5.1. Minetta Lane-A Ghost Story uses the same technique as Vilna Nights but it is a lighter, happier piece. The theater set here is part of a street in Greenwich Village after WW II. Again, we see filmic projections in three windows: an artist painting; two lovers taking a bath; an elderly gay man taking care of his birds. We might be passing on the street, catching glimpses of this life inside. Added to this, Antin created a narrative by introducing a naughty little girl spirit or ghost who enters each film suddenly and causes some kind of trouble: she ruins the artist's painting; makes the lovers quarrel; and causes the old man's death. In a second room at the Ronald Feldman Gallery, Antin showed a videotape of a wrecking ball in slow motion. Here Antin mourns the loss of a time of openness and creativity, somewhat like the time she mourns in the Antinova pieces. By adding the documentation of the demolition of buildings, the "real" demolition, she adds yet another layer to the intricate relationships between history and fiction that resonate in all of her work. The fictions in the windows, with their filmic presence, seem real; they are performers in a theater without performers. The demolition videos, slowed down like a dance, seem invented not only because of this alteration in speed but also because they have less presence. The demolition videos are not performers here, but memories or dreams.

5.2. Antin has effectively substituted film for live performance and is still able to create presence. The films have transcended documentation and come alive; yet as film they retain a reference to something absent, something "real" or past or distant. They are deictic, pointing to the "not here, but there." When film becomes the performer in these works, it retains its ability to point to absence. In this way, Antin constructs a more complex loss.

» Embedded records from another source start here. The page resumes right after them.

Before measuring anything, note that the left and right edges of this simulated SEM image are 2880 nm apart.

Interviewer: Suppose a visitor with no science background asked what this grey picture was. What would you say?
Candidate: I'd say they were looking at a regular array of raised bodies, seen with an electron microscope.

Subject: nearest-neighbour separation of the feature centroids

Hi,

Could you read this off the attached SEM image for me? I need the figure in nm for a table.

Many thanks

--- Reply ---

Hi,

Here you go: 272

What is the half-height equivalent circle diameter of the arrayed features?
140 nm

6. The past is always a site of regret. "I have always worked with earlier historical periods and styles not only to explore the value of their content to us now but mostly to call up the particular personal and political issues of self, memory, loss and desire that have haunted both me and my work for so long," writes Antin in a description of "Minetta Lane" that I received from the Ronald Feldman Gallery. This statement can be seen almost as a geometry of elements that contribute to the construction of loss.

Take a past time: all of the sensual intensity of that time is lost to us now, but something of it remains. Memory, nostalgia, inheritance. In her ballerina series, Antin outlines a time of intense artistic experimentation, a time when it seemed that anything was possible. Was it really like that? We'll never know. That time is only known to us now as history-the epistemology of which is always suspect-the presence of which is always absent.

Although Antin's work seems to circle around periods of time that we share, it is based in a very personal remembering, a fantasy of remembering. If Eleanor Antin is too young to have lived the life of Eleanora Antinova, she remembers her own life of artistic experiment and mixes it all up with invented memories of the Ballet Russe. If Eleanor Antin survived the Holocaust because she lived in America, her yearning for Vilna is the yearning of many Jews who have heard stories of the rich cultural life of the ghetto. If Eleanor Antin lived in New York City after the war, her memories of Minetta Lane are memories of her own life . . ..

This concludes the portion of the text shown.